Against what most people claim, I do believe that you can reach 100% coverage pretty easily: You just need to delete code.

The idea is quite simple, actually: If your tests check the system behavior, and I'm proving that all tests pass, everything that doesn't have coverage point to code that isn't necessary and, thus, can be deleted.

It is not every code that can be removed. In the alarm manager example, even when our "unit tests" cover all functionalities of each module, we got a block in the "integration tests" that didn't have any coverage. This block was responsible for checking the input of a module (for example, it won't allow sending a SNMP message without a text). But, when we checked the code, we realized that the base module (the one calling the others) was already doing that validation and that this check was unnecessary. This lead into the discussion of which test (and code block) should be removed. But we did have a piece of "dead code" that was being marked as "alive" because we had unit tests for both blocks.

A more practical example. Imagine there is a class that keeps customer data in a web shop3:

class Client:
    def __init__(self, name):
        self.name = name

After awhile, comes a new requirement: A certain "Dewey" keeps creating accounts non-stop, without doing any purchases, just to put trash in the database; we need to block any new customers that make their name as just one name.

Then, thinking about SOLID4, the developer changes teh code to this:

def _multiple_names(name):
    split_names = name.split(' ')
    return len(split_names) > 1

def _validate_name(name):
    if not _multiple_names(name):
        raise Exception("Invalid name")
    return name

class Client:
    def __init__(self, name):
        self.name = _validate_name(name)

Now, when there is any service trying to create a new customer, the name is validated against a certain rules and one of those is that the name must have multiple names5.

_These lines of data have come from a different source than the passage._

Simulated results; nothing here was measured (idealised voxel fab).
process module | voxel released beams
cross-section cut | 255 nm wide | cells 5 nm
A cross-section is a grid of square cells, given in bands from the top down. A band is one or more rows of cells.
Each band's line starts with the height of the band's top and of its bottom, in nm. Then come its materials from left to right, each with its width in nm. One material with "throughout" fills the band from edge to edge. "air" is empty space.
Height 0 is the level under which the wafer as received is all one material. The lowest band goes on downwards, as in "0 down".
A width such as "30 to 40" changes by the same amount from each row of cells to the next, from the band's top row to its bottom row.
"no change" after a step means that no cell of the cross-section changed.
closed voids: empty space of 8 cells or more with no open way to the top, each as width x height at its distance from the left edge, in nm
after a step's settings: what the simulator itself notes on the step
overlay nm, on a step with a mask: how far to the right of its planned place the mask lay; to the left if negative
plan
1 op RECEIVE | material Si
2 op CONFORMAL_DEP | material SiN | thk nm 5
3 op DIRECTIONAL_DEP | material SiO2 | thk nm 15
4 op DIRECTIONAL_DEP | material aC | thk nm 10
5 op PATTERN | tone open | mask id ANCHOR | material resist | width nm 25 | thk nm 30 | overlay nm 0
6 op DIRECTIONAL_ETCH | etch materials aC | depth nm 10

New funcionality, new tests, right?

import pytest

def test_single_name():
	"""'Cher' não tem multiplos nomes."""
    assert not _multiple_names('Cher')

def test_multiple_name():
	"""'Julio Biason' tem múltiplos nomes."""
    assert _multiple_names('Julio Biason')

def test_valid_name():
	"""'Julio Biason' é um nome válido."""
    _validate_name('Julio Biason')

def test_invalid_name():
	"""'Cher' não é um nome válido e por isso levanta uma exceção."""
    with pytest.raises(Exception):
        _validate_name('Cher')

def test_client_error():
	"""Se tentar criar uma conta com 'Cher', deve dar erro."""
    with pytest.raises(Exception):
        Client(name='Cher')

def test_client():
	"""Uma conta com nome 'Julio Biason' deve funcionar."""
    Client(name='Julio Biason')

Running the tests:

$ pytest --cov=client client.py
==== test session starts ====
plugins: cov-2.4.0
collected 6 items

client.py ......

---- coverage: platform linux, python 3.4.3-final-0 ----
Name        Stmts   Miss  Cover
-------------------------------
client.py      25      0   100%

==== 6 passed in 0.11 seconds ====

100% coverage and new functionality done! The developer give themselves some pats in the back and go home.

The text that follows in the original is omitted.